To date, the incomplete Revenue Management System has cost Durban ratepayers about R505 million to develop, far more than the cost estimates of between R90m and R150m approved by council in 2004.

Municipal spokesman Thabo Mofokeng confirmed that the project manager, IT Advisory, was being paid R650 000 a month as of January 1 this year for the next two years to oversee the implementation of the project.

Councillors were initially sold on the idea of an in-house billing system by then city manager Michael Sutcliffe, and were convinced that no commercially available product met eThekwini’s requirements. Another advantage was that in-house development would negate the need to pay annual licence fees.

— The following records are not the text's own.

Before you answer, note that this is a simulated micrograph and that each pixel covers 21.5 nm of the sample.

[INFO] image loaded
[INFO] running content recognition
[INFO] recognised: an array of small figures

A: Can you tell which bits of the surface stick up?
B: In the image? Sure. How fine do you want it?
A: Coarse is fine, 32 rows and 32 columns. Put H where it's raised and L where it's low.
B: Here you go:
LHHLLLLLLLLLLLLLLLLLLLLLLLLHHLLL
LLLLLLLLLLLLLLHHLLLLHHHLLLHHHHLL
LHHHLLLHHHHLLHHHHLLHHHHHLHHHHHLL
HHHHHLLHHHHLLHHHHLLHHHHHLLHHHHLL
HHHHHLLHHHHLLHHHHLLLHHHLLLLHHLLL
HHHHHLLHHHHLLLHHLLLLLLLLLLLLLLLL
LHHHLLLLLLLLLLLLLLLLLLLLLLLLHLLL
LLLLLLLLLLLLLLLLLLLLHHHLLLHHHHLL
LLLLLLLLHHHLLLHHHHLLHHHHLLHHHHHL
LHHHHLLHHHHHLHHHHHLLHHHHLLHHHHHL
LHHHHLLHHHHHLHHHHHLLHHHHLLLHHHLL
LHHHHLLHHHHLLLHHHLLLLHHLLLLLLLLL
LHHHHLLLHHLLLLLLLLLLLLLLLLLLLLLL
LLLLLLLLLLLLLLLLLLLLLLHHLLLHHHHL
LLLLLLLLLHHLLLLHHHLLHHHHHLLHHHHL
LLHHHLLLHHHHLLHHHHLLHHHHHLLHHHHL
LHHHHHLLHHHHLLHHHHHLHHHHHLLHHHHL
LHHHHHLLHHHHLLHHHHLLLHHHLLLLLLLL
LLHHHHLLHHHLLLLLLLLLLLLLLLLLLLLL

But Mofokeng also said that the city was forking out R1.1m annually in licence fees. And, the overall annual amount being paid to city works for maintenance was R14.7m.

 

IT Advisory was appointed after the city’s executive committee recommended, in October last year, that an independent project manager be appointed to report directly and independently to council.

The Mercury was unable to trace the company, and requests for company details, as well as who owns it, remain unanswered by the municipality.

A number of modules of the new system have already gone live. These include revenue receipting, business support, community residential units, bulk electricity and the rates calculation model.

Mofokeng said the rationale for the city to pay maintenance fees was “to support the five modules that have gone live”.

The municipality collects more than R20 billion a year in revenue.

The equivalent system in Cape Town cost R350m, and it is estimated that the cost of the billing component was about R120m.

Cape Town’s system was developed during 2001 to 2002 and took 18 months to implement, according to the city’s executive deputy mayor, Ian Neilson.

Cape Town’s SAP system was not developed in-house; SAP is an enterprise IT system developed by a German company.

“Software maintenance is the norm for enterprise software systems such as this and, in the case of SAP, it amounts to approximately 22 percent of the cost of the software. It is paid annually and, because we did not only implement a billing system, I can only estimate the software maintenance for the billing component to be less than R10m per annum,” he said.

DA councillor Rick Crouch said it was astounding and unacceptable that Durban ratepayers would be paying an additional R14.7m a year in maintenance fees. He also said the city was supposed to own the software, therefore there should be no licence fees paid to a particular company.

“The main selling point to council at the time was that we should develop our own software package because we would then not have to pay the annual licence fees. And, if we bought an ‘off the shelf’ package we would have to pay licence fees to another company. So why are we now paying R1.1m a year in licence fees; was council lied to?” asked Crouch.

Minority Front councillor Patrick Pillay said the revenue management system had become a monstrous nightmare for the city and its ratepayers.

He said the costs of developing the system had escalated vastly, and ratepayers were being held to ransom.

“It seems we have to pay licence fees for the rest of our lives. There was no transparency in terms of the after-costs when the RMS was initiated. I’m concerned that the project cost of R650 000 (a month) is unacceptably high. We would have expected the process to be done in-house,” he said.